While there were papers as far back as 1927 (Ruby 1927;Athy, 1930; Dickenson 1953; Thomeer and Bottema 1961) describing some of the basic problems of geopressures and shale water expulsion, Drilling Engineers, Geologists, Seismologists, and Academia were not talking to each other and were for the most part unaware of the problems or activities of the other disciplines. The Miocene shale of the GOM was just a big black pile of gumbo mud 20,000 feet thick (as far as the drillers knew).

(Figure 1. GOM Shale, page 11)

Early GOM Mud And Casing Plan

It all starts with the 1950 original Gulf of Mexico (GOM) mud program: (Figure 2, page 11)

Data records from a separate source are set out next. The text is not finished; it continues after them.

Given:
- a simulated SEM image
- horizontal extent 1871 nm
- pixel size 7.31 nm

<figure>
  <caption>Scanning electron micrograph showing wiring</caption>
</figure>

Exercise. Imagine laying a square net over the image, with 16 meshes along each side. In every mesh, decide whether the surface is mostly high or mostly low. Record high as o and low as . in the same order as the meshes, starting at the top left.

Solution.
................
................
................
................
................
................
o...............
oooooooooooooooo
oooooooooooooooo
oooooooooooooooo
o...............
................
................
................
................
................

  • native mud with a SpG of 1.08 to 1.2 (9-10pounds per gallon (ppg) to 10, 000’of depth
  • increase the mud density 1ppg (or .12 SpG) every 1000 feet of depth.
  • break-over the native mud to a lime mud
  • set casing with 1.5 SpG, (12.5ppg mud)
  • drill ahead increasing the mud density 1ppg every 1000 feet
  • at 12.5ppg, the drill rig went from footage to day work

This worked in general, but there were a lot of well bore stability problems; gas or salt water kicks, slow drilling rate, and stuck drill pipe. The general program was too general but it worked better than any other program we tried. There was a lot of non-productive down time trying to control salt water or gas flows (well kicks) and unstick drill pipe. We need to note at this point, the major problem wasn’t the spectacular blowout, while there were some of those, the big problem was the high expense of lost time due to trying to control salt water flows, gas flows, and to free the stuck drill pipe that came with the saltwater and gas flow problems.

The Well Control Breakthrough

The first clear clue to the solution of the drilling problems was with the publication on Blowout and Well Control by O'Brien and Goins in 1960. In subsequent technical meetings the subject was discussed at length by the authors and in informal meetings by other operators, notably Frank Priebe with Cities Service Oil Company.

I entered the problem in 1962 as the Magcobar (drilling mud) Staff Technical Service Engineer in Southwest Louisiana. Another service company was loud in criticizing our drilling mud technology and testing.

I proposed that the most effective (and profitable) way to solve the problem of the criticism, was to bypass the entire problem and have the mud engineer kill the well kick using a well choke. A series of twelve correspondent courses was developed on the “new” theory of how to kill a well kick and one was sent out every two weeks to all the local company mud engineers with the proviso that their expense account would not be paid until the finished lesson was turned in. The principle worked very well – everyone turned in the lessons on time.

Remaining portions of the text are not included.